Service to Service Communication

Something else that needs to be considered is how services will communicate with one another. The checkout service might need information from the catalog service, or the checkout service might need to send some information to a notification service. Quite often this is in the form of a REST-based API over HTTP/S using JSON serialization, but this is not always the best choice for certain interactions. There are a number of different protocols, serialization formats, and trade-offs to consider. A quick online search will find a lot of great information available covering the performance and management trade-offs with the various serialization options.


Image Serialization Overhead

Serialization often represents the largest cost with interservice communications. A number of serialization formats are available with various size, serialization, deserialization, and schema trade-offs. If the cost can be avoided, this can help increase performance of the system. We can sometimes pass data through, from upstream to downstream services, and instead add data to headers.

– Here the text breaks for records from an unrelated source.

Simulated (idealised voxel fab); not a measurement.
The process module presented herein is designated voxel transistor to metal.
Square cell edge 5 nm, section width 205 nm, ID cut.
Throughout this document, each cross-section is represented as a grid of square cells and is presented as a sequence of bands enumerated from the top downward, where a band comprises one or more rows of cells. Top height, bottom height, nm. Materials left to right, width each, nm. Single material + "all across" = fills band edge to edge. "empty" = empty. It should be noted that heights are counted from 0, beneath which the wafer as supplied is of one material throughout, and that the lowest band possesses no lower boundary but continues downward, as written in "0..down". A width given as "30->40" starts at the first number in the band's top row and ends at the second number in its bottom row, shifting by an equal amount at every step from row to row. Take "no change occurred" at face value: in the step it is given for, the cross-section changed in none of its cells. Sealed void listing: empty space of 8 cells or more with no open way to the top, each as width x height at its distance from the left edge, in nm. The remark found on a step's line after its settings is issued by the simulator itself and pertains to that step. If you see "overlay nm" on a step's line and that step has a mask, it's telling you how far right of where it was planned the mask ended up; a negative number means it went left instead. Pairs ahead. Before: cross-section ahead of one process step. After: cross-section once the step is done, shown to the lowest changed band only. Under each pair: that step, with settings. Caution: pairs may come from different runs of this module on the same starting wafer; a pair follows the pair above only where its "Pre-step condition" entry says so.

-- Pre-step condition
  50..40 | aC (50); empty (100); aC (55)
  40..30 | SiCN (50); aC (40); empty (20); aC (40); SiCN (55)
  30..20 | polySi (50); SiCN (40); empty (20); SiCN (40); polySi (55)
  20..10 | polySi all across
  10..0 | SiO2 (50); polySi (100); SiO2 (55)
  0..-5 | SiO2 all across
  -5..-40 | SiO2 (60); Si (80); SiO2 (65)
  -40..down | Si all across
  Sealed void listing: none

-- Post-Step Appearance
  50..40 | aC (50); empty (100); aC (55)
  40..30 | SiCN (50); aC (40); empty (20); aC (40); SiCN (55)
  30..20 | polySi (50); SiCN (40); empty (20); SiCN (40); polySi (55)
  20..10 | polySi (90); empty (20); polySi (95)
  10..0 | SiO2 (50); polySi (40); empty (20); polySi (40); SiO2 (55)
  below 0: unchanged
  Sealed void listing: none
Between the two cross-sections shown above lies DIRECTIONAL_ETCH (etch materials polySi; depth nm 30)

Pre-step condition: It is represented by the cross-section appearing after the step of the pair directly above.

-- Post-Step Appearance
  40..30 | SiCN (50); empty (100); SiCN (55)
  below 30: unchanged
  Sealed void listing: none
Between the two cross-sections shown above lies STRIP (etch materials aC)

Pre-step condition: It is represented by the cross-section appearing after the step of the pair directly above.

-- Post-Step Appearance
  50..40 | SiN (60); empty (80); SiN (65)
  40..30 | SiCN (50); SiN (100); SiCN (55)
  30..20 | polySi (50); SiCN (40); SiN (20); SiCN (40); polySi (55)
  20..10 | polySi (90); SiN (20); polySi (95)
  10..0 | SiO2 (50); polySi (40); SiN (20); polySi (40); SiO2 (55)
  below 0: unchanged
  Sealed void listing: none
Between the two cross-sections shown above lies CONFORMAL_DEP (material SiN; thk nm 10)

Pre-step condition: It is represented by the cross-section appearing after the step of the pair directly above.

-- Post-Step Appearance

When designing our microservices architecture, we need to consider how our services will communicate. We want to make sure we can avoid unnecessary communication across services and make the communication as efficient as we possibly can.

Whatever we select for our interface must be a well-defined interface that hopefully does not introduce breaking changes for consumers of a specific version. It’s not that we can’t change the interface; the key difference is breaking changes. Two different communications styles used between services are synchronous and asynchronous request/response. This means the services implemented will need to use some kind of versioning strategy for the eventual breaking change to an interface.